300 Hours, Zero Sales: Hard Lessons from My First Online Course

My very first online course was an ABSOLUTE failure. 💥

A few years ago I created a Thinkific online course called 7-Day Manager. It was a course targeting first-time managers to teach them the basics of leadership and management.

The thinking behind it was: 

🤔 Hey, I’ve got two decades of leadership experience. I’ve got knowledge that people can benefit from. I know! 💡 I’ll create an online course and I’ll make thousands on my first launch!”

So I proceeded to:

  • Create a course outline

  • Script out each module

  • Recorded videos for most of the modules

  • Created visual aids and graphics

  • Yada, yada, yada…

It was a ton of work. I probably poured over 300 hours into the project.

All of this, while I had a full-time job + some client work to top it all off.

And when it came time to launch the course, crickets.

A big fat donut. Zero sales on Day 1, Day 5, Day 10.

I scraped two sales in total. After hustling by sending out cold outreach emails to people in my network.

Now after my wounds and ego has healed. I can objectively reflect on why it failed.

#1 - I Didn’t Validate the Product Idea

I never reached out to my target audience to ask them if my course was even something they’d potentially buy. 

Well actually, I thought I did, but clearly not enough. I spoke to maybe 2 or 3 people. And to be honest, they probably said it was a great idea just to be polite.

In hindsight, I should have spoken to 50 or 75 people in my target audience. 

I should have spent weeks validating the course idea before even attempting to build it out.
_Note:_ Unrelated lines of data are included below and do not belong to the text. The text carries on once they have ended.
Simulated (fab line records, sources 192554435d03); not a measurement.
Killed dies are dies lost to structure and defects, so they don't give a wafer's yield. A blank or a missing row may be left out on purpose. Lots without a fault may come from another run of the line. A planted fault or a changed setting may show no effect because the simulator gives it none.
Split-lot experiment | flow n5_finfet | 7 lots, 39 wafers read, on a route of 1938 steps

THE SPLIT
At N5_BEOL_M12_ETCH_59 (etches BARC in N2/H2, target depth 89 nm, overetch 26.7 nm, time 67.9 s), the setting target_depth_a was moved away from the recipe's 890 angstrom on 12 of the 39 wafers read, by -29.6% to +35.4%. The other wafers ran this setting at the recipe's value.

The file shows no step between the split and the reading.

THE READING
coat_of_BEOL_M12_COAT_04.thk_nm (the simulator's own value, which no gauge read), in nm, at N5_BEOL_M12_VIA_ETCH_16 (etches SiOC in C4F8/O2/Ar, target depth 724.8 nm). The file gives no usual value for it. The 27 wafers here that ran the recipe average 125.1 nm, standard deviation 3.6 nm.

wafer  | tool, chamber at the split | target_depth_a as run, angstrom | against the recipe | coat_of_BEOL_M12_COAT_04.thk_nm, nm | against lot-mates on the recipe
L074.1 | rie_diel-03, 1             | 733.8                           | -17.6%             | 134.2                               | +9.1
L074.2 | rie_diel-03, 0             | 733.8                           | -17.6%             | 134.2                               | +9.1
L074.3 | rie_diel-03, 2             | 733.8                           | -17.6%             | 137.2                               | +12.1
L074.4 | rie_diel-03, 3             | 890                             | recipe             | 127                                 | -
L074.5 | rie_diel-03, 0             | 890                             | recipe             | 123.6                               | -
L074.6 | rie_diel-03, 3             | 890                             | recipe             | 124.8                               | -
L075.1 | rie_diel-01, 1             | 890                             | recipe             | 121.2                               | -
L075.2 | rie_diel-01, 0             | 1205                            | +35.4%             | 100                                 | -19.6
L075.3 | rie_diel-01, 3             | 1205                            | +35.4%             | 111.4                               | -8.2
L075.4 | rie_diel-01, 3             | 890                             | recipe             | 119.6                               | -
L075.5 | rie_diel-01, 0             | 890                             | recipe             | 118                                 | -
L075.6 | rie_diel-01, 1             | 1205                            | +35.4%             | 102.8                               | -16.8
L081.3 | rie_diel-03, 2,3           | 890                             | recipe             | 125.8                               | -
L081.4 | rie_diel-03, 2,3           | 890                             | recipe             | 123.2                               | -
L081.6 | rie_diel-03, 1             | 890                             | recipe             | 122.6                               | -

And more importantly, I should have tried to pre-sell it as I validated the course.If people are willing to actually pay you money, even at the idea stage, you’ve clearly found a problem that they want to solve ASAP.

#2 - I Wasn’t the Right Guy to Be Teaching This Course

This isn’t to say I wasn’t capable of teaching this course.

What I mean is, my personal brand wasn’t all about management or people leadership.

My personal brand was growth marketing!

People reach out to me for growth marketing advice, not leadership advice.

You know you’re the right person to be teaching a course if you’ve got clear signals telling you how people perceive you. How they perceive your personal brand.

How, you might ask?

  • Are people DM’ing you asking for advice on XYZ? Then XYZ is your personal brand.

  • Do you have paying clients, asking you to improve XYZ? Then you’re perceived as an expert in XYZ..

  • Are conferences asking you to share your insights on XYZ? Then at least one person thinks you’re a thought leader in XYZ.

#3 - I Didn’t Have a Built-In Distribution Channel of Buyers

I have over 4,000 followers on LinkedIn. 

If I were to guess, they’re a mix of past colleagues, team members, managers, recruiters, etc.

I didn’t have an audience of buyers. At least for the course I was selling.

The number of followers you have really doesn’t matter. The quality of your followers is what matters.

In this particular scenario, I would rather have had 500 followers who were in my target audience than 4,000 followers who were a mixed bag of folks.

#4 - I Hadn’t Established Thought Leadership

Even if I WAS the right guy to be selling this course.

Even if I HAD 500 followers who were the actual folks I’d be selling my course to.

I probably still would have not had a fantastic outcome. Why?

I hadn’t been consistently publishing posts on my thoughts and opinions on the topic. 

It doesn’t necessarily take years to establish your thought leadership on a particular topic, but it does take a consistency to establish your thought leadership on a topic.

And I simply hadn’t been posting about leadership consistently to be perceived as THE guy to talk to about leadership advice.

#5 - I Didn’t Test Drive the Course Before Creating It

When I created the course, I just dove right in.

Created the curriculum, the format, the content with ZERO feedback from potential buyers.

If I had to do it all over again, I’d test-drive the course idea first.

I should have taught the course to a live (or over Zoom) cohort of students.

This way, I could get feedback on what worked, what didn’t, what to tweak, what to cut.

Oh…and by test driving it with real live students, I could also gather testimonials to build credibility for the eventual online course.

And Finally - My Course Launch Campaign Was Meh…

It pains me to admit this because I’m a career growth marketer.

I mean, I do this for a living!

I’ve made hundreds of millions for a number of brands across my 25 year career as a marketer.

I should have had the Mona Lisa of product launch campaigns!

But sadly I didn’t. Why?

Ever heard of the cobbler who’s kids didn’t have shoes?

Same kind of situation.

Except I was the cobbler who didn’t think his shoes were good enough.

Imposter Syndrome is real.

My ego, or in this case, my lack-thereof, got in the way of creating the perfect product launch campaign.

I won’t go into how I would have done it, because its different for every product or scenario.

What I really wanted to convey to you is, when YOU are creating a product or course, it’s tough to be objective about it and your insecurities can get in the way of promoting your product.

My simple advice to you would be to kill that tiny voice in the back of your head saying telling you that what you created isn’t good enough.

There you go. 

Consider me your crash-test-dummy of digital entrepreneurship. Sharing what didn’t work so you don’t have to make the same mistakes.

Stay thirsty my friend!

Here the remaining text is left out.